Book Review: Buy It For The Kid of the Kid You'll Have In 30 Years, It'll Still be Good
Summary: 5 Stars

It's quite difficult to throw a few stars and some constructive criticism at Slaughterhouse Five and call it a day. It feels a lot like reviewing the toothpick stuck through an impeccably-made, piping-hot corned-beef sandwich served on rye in Ireland on Saint Patrick's Day; it's just the tool used to consolidate a solar system's worth of meaty goodness. Slaughterhouse is the toothpick that keeps Kurt Vonnegut's epic account of life as a man in the 20th century from reaching critical mass and swallowing him whole, turning him into the 1974 equivalent of a Britney-venerating, codine-snarfing vegetable. Slaughterhouse is the Narnia in the back of his closet, where specters of his experiences with life, death, time, war, nature, and people can run circles around each other, freed from a chasm in his brain that required far more than savvy with a typewriter to extract. This review is tough, because I'm not fussing over a neat little book filled with numbered chapters and linear mumbling. I'm reviewing a man.
Nothing about the book can be described "in a nutshell." Without getting specific, Slaughterhouse Five is the story a man named Billy Pilgrim, whose life is documented by in-story Kurt Vonnegut, whose documentations are arranged and edited by real-life Kurt Vonnegut. Yikes. Well, what does Billy Pilgrim do? He lives his life: goes to war, marries, has children, becomes an optometrist, gets in a plane crash, is abducted by aliens, travels through time, et cetera. Okay... What does in-story Vonnegut do? He witnesses Billy's life. But... What does Kurt in the Flesh do? He uses in-story Kurt's witnessing of Billy's life to tell his own story about the hellacious firebombing of Dresden during World War Two, which only exists between the lines. The quirkiness is relentless. The kicker is, it takes careful reading of the entire book just to be aware of the three entities' coexistences; they're seamlessly integrated. They have to be, or else Vonnegut wouldn't have been able to detach enough to pick his life apart and call it art. Slaughterhouse Five is the grain alcohol of literature: frighteningly potent and impossible to drink without three people and a whole lot to mix with. Take one part Vonnegut, one part imaginary Vonnegut, one part Pilgrim, three parts Dresden Vintage Neutral-Grain Spirit, and a dash of bitters. Shake vigorously.
Instead of providing his readers with food for thought, he gives them his thoughts for food. Vonnegut does not want to discuss Dresden, the (aesthetic) topic of the book; he wants readers to come to a certain understanding about it without directly saying a word, like leading a thirsty horse toward water using a puppet. He understates most major events in Billy's life with the catch-all statement, "so it goes." Dead baby? "So it goes." Going to war? "So it goes." Reflecting on some of the most cruel synapses ever fired by human brains? "So it goes." When he does go into detail, though, his rhetoric sometimes makes Shakespeare's Sonnets read like street signs. I'm not sure if I've seen a more pleasing balance struck among eloquence, articulation, power, and brevity in 15 years of literacy.
If I had to guess when Vonnegut wrote Slaughterhouse Five, and I was born at any point in time after March of 1945, I'd probably say yesterday. Its relevance will barely even be diminished when we're all speaking Chinese in 2013, and even then I'm sure the translation will be fairly poignant. Vonnegut is an old man with a young mind; an old dog who learns new tricks and then offers Ph.D-level classes in them. It's a book about duality and paradox: a perpetual moment in time, overstating the shadow and understating the substance that casts it; life and death. The preface provides the operative definition by which I am reviewing this book: "There is nothing intelligent to say about a massacre." He didn't try to. He said something true about a massacre, and then wrapped his entire life around it. In doing so, he said something true about all that is sacred to mankind. And he said it well. Five stars.

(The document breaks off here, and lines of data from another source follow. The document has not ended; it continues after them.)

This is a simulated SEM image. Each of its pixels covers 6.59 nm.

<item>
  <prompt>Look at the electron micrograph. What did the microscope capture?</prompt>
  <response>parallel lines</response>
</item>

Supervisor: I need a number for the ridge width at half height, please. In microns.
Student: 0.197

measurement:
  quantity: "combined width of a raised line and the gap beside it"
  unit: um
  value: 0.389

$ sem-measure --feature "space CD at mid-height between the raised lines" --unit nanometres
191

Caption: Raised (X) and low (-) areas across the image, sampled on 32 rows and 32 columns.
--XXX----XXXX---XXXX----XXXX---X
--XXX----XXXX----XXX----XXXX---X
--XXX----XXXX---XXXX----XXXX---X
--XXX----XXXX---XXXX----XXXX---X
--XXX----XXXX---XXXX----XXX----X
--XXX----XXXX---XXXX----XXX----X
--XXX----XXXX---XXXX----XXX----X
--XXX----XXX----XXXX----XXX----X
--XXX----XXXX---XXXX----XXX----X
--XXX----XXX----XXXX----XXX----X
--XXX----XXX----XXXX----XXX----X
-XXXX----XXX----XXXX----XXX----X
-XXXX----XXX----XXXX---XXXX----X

Book Review: Essential Vonnegut, still relevant today...
Summary: 5 Stars

I don't care who you are, you absolutely need to read this book. It's justly considered a classic. The thing about it is that it isn't really a "humor book" like some of Vonnegut's other, justly famous works (Cat's Cradle, Breakfast of Champions, God Bless You, Mr. Rosewater). Parts of it are funny - I especially like the segments with the bitter Kilgore Trout, a sci-fi author reputed to be one of the worst ever - but humor isn't the focus of this book. Rather, it focuses on creativity and a solid message. Most if not all of Kurt's work is topical to some extent, but here his message comes to the fore.
Vonnegut's view of time here is fascinating. Rather than present it as a straight line, as most other authors do, he explores its more abstract natures. To him, time is not a line, but a complex network of points that anybody at any time can travel arbitrarily amongst. This is prime creativity. Some of the most memorable segments of the book involve hapless hero Billy Pilgrim becoming "unstuck in time." The first time he describes it, he takes a beautiful, "poetic-prose" approach. He floats freely through ideas, ideas that intentionally don't connect but are still beautifully written. Billy actually experiences both his birth and his death over the course of the book.
But here is the REAL reason why you need to read Slaughterhouse-Five. It's very much an anti-war book, and the central message it communicates is that there are no heroes in war. The war Vonnegut focuses on is World War II, specifically the Allies' firebombing of Dredsen, Germany, an event that killed more people than Hiroshima and Nagasaki. It's clear that Vonnegut holds Nazi Germany in the utmost of contempt. But he also makes the claim that the Allies were not flawless, wonderful supermen. It's obvious that he believes in their ideals, but he also argues that they could be just as bad as their enemies. After all, countless German civilians were killed during the Dredsen firebomings, and I'm going to guess most of them had nothing to do with the Axis powers. In today's world, in today's wars, things aren't so black-and-white, and I think our President desperately needs a reminder of that. This conviction of his that America is the heroic cowboy, shooting down them no-good varmints with a gun in every holster, then mounting his horse and riding off into the sunset, is simply delusional. Don't get me wrong, I have as much if not more hatred for the terrorists our soon-to-be-ex-President (hopefully to be replaced by Barack Obama, but that's irrelevant) is so staunchly opposed to. They certainly are psychopaths, and the world would be a better place without them. But I can at least see where they're coming from. After all, hasn't America stolen their culture with its obsession with a globalist economy? There are no clear-cut heroes or villains in this war. Both sides have understandable motives, and while I admittedly side with the U.S. on this matter (though the Iraq War is at least as unnecessary as the Vietnam War, and has arguably done more damage to our country's reputation), the terrorists do have a point, I suppose. And that's why you need to read this book. Because war isn't as simple and clear-cut as certain presidents would like to believe it is. This is a fine example of preaching to the choir, since I'm a pacifist (except in extreme cases, like World War II), but I simply love this book on many, many levels. Vonnegut's masterpiece. If you wanted proof that he was an author of real literary merit and not just some weirdo - though if that's the case, you can't be my friend - this is a sure bet.